But LRO's findings indicate there could still be some leftover dynamism inside the moon driving geologic activity at the surface. If it's not still going on today, scientists know it only stopped in the recent past.

"Where once we thought that changes occurred over billions of years, we're now finding that some of these changes may be occurring over much shorter time periods and may even be occurring now," said Michael Wargo, the chief lunar scientist in NASA's exploration division.

The lobate scarps cut across small impact craters and look pristine in imagery from lunar orbit, signs that the features are relatively fresh, perhaps as young as a million years, scientists said Thursday.
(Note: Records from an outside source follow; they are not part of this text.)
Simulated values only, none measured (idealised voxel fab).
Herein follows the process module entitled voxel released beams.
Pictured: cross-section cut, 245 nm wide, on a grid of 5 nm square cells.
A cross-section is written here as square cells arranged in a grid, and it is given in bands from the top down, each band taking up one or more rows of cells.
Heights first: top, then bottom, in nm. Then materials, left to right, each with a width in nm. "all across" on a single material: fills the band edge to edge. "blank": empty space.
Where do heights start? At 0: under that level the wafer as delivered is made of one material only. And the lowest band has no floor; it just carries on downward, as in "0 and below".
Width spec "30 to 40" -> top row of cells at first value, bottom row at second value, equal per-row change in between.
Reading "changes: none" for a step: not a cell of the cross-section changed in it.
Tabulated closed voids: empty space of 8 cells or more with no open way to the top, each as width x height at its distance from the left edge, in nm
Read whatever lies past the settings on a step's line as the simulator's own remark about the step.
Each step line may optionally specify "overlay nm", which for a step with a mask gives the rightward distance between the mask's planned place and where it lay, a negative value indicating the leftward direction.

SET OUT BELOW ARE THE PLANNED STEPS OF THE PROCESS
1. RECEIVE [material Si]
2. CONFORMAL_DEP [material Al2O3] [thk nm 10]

If it happened so recently, the contraction could still be going on today. Computer models project the moon should still be cooling, Watters said.

Wargo said the evidence of geologic activity challenges experts' views of the moon.

"Before LRO launched, it was pretty common for a lot of folks, including many scientists, to think of the moon as a dead, unchanging planet," Wargo said. "After only a year of observations from LRO, we're finding that, to the contrary, the moon is a truly dynamic planet."

Watters said the cliffs are small. The largest scarp is about 300 feet high and stretches several miles long, and other features are even smaller.

Because the scarps are modest, only high-resolution pictures from LRO can spot many of the faults. About 10 percent of the lunar surface has been mapped in such detail so far, according to John Keller, LRO's deputy project scientist.

It could take three more years to finish a detailed map of the moon with a resolution of as low as about 3 feet, so more discoveries are expected in the future, officials said.


The Lee-Lincoln fault scarp is visible on the left side of this terrain model of the Taurus-Littrow valley, the site of the Apollo 17 landing. The lunar module landing site is labeled with the arrow. Credit: NASA/Goddard/Arizona State University/Smithsonian
 
One of the scarps was explored by astronauts in December 1972. Located in the Taurus-Littrow valley, the fault was just west of the Apollo 17 landing site.

Watters said scientists are investigating possible links between the thrust faults and moonquakes detected by seismic sensors left behind on four Apollo lunar landing missions.

"One of the things we're looking into is exactly that possibility, if there's any spatial correlation between these known moonquakes and any of the lobate scarps," Watters said. "I think it is certainly a possibility."

According to Watters, the Apollo seismic equipment detected about 30 moonquakes with shallow depths, but there are no definitive ties between the tremors and the known faults.

Other researchers are comparing imagery from Apollo orbiters and LRO to see if any of the scarps have changed in the last 40 years, indicating ongoing activity.

LRO will wrap up its one-year prime mission in September, when management of the probe will be transferred from NASA's exploration directorate to the science division for another two years of observations.

The spacecraft will likely be moved from its current circular orbit 30 miles above the moon to an elliptical path stretching from an altitude of 19 miles to nearly 125 miles.

The new orbit will help save fuel on the orbiter, possibly permitting another life extension beyond 2012. But the higher orbit will also affect the performance of LRO's camera, reducing its average resolution from 1.6 feet to more than 3 feet.